FICTION: In war, music, love and betrayal
JAZZ music is all about passion and possibility. In her riveting second novel, Half Blood Blues, Esi Edugyan incorporates the captivating spirit of the genre into words, penning an insightful and exhilarating novel that is definitely worth a read.
Edugyan first garnered attention with her debut novel, The Second Life of Samuel Tyne. The Canadian author, born in a Ghanaian immigrant family, has been recognised as one of the strongest voices in a new generation of American and Black writers. This second effort shows her voice maturing. Half Blood Blues has received plenty of well-deserved accolades, including being shortlisted for the Man Booker Prize and the Orange Prize.

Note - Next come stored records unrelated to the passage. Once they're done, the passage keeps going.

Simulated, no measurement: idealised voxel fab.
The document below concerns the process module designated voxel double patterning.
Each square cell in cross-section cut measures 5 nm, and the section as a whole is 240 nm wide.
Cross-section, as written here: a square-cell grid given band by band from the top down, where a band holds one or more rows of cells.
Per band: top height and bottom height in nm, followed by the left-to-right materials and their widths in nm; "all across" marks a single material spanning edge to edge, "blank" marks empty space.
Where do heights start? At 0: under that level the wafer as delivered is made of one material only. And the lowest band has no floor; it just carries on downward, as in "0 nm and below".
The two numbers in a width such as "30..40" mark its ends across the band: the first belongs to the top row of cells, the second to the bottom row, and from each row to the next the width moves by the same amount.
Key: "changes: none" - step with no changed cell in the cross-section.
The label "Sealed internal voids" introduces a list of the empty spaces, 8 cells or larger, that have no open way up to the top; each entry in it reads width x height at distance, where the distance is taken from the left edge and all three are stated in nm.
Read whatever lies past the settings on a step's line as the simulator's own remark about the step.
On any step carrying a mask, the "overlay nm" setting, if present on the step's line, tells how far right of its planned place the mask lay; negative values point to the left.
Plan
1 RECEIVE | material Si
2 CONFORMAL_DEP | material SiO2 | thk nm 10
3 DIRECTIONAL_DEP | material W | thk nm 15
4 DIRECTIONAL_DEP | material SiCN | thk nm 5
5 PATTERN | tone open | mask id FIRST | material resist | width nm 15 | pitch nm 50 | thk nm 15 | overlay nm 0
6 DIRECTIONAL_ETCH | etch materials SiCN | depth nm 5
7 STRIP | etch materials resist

The novel tells an alternate history of WWII, by following a group of jazz musicians, the Hot-Time Swingers, in Berlin and Paris during the war years. It is a refreshing way of talking about the war. Rather than sticking to the usual stark, bleak narratives that persist in Holocaust literature, Edugyan presents a reality that is constantly evolving and often surprising. The protagonist, Sidney Griffiths, bassist for the band, narrates the story, jumping back and forth in time, from the novel’s present (1992) to the past, i.e., the war years. On one level it is a story of resistance, with these musicians “feeding on that fury running through Paris” to make great music and survive in a hostile environment. On another, it is a story about human relationships, about envy, genius, trust, and betrayal, within one group of friends.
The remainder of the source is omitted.